Nigerian landlord fined $12,000 in Canada for wearing shoes in Muslim tenants’ home

John Alabi Nigerian landlord in Canada

A Nigerian-born Canadian landlord has been fined $12,000 for failing to respect his Muslim tenants’ religion by not taking his shoes off when he entered their apartment.

John Alabi, 52, let out the first floor of his Brampton, Ontario, home to Walid Madkour and Heba Ismailin in December 2014. But after a few turbulent months, their lease was terminated on February 28, 2015.

The couple later took Alabi, who is a Christian, to court claiming he failed to accommodate their religious practices after he failed to take off his shoes when showing prospective tenants, and did not give them enough warning before visits.

And the Human Rights Tribunal of Ontario agreed, ordering Alibi to pay his former tenants $6,000 each, the Toronto Sun reports.

“I was humiliated, I was made to feel I have no rights, I was made to feel that I’m not wanted in society,” Alabi told the Sun. “I feel powerless. They rented my place for only two months. Two months! It’s just not fair.”

Trouble began after the couple gave notice in February 2015.

Alabi, originally from Nigeria, needed to organize viewings for potential tenants but said he did everything he could to accommodate the Egyptian-born Muslim couple.

After they asked him not to interrupt their prayers, they prayed five times a day, he says he acquiesced and would plan his schedule around them.

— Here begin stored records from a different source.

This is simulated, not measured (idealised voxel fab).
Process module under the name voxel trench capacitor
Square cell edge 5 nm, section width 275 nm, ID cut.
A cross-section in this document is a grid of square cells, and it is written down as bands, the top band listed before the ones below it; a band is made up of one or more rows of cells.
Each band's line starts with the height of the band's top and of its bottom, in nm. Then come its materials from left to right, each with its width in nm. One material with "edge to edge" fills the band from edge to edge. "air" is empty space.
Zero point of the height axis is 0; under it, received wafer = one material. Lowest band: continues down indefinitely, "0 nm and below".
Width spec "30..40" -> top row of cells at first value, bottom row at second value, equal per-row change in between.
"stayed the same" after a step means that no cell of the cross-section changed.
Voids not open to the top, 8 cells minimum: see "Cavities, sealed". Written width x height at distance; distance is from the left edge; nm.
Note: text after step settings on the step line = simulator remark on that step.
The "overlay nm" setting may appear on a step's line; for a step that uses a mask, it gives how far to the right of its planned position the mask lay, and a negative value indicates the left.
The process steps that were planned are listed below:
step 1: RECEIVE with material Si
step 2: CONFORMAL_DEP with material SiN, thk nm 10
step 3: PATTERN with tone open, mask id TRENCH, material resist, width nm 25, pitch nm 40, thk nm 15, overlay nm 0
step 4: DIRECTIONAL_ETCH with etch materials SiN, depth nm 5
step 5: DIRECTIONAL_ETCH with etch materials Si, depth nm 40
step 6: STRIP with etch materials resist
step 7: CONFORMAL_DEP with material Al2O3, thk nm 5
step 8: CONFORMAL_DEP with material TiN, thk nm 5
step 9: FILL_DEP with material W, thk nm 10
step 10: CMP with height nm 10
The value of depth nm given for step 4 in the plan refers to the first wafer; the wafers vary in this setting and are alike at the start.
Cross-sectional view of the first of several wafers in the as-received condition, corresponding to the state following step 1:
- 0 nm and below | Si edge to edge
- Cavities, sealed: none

He would also give them 24-hour notice before entering the home, which he was allowed to do by law.

But Alabi says the couple made more and more unreasonable demands.

The landlord said that Madkour has asked him not to arrange visits when his wife was home, to which Alabi refused, and had demanded he text them five minutes before he arrived.

Alabi said he had begun texting them before he arrived, but stopped after they failed to reply.

He says the tenants even called the police on him when he was shovelling snow outside their apartment, claiming it was harassment. Officers confirmed that Alabi was legally allowed to show their unit when they were there.

But Madkour and Ismailin gave a very different account.

They say they were harassed by Alabi who did not respect their faith.

In court documents, they say that they had asked Alabi to give them five minute warning to allow Ismailin time to cover up according to her faith.

At the tribunal, the couple said their landlord ignored their pleas to remove his shoes before entering the bedroom where they prayed. Entering the room with his shoes on meant extra cleaning for the couple.

But Alabi claims the couple never had a problem before when he wore his shoes to make repairs in the apartment, and said he wasn’t wearing proper shoes but just ones he wore around his own home.

He was stunned when Madkour and Ismailin filed a complaint against him eight months later.

“They are using their religion to victimise me,” he complained.

But the tribunal panel found in favour of his tenants, ruling he “discriminated against the applicants by failing to accommodate their religious practices,” tribunal panel vice-chair Jo-Anne Pickel wrote in the decision, seen by The Star.

“Unfortunately, attempts by Muslims to practice their faith have increasingly been interpreted as an attempt to impose their way of life on others.”

Alabi must now pay both the $12,000 and legal fees – something he says he can ill afford.

He added he only ever began renting out the place to pay his mortgage.

“I don’t have the money. I work very hard. If they go into my bank account right now, I don’t have $12,000 there,” Alabi said.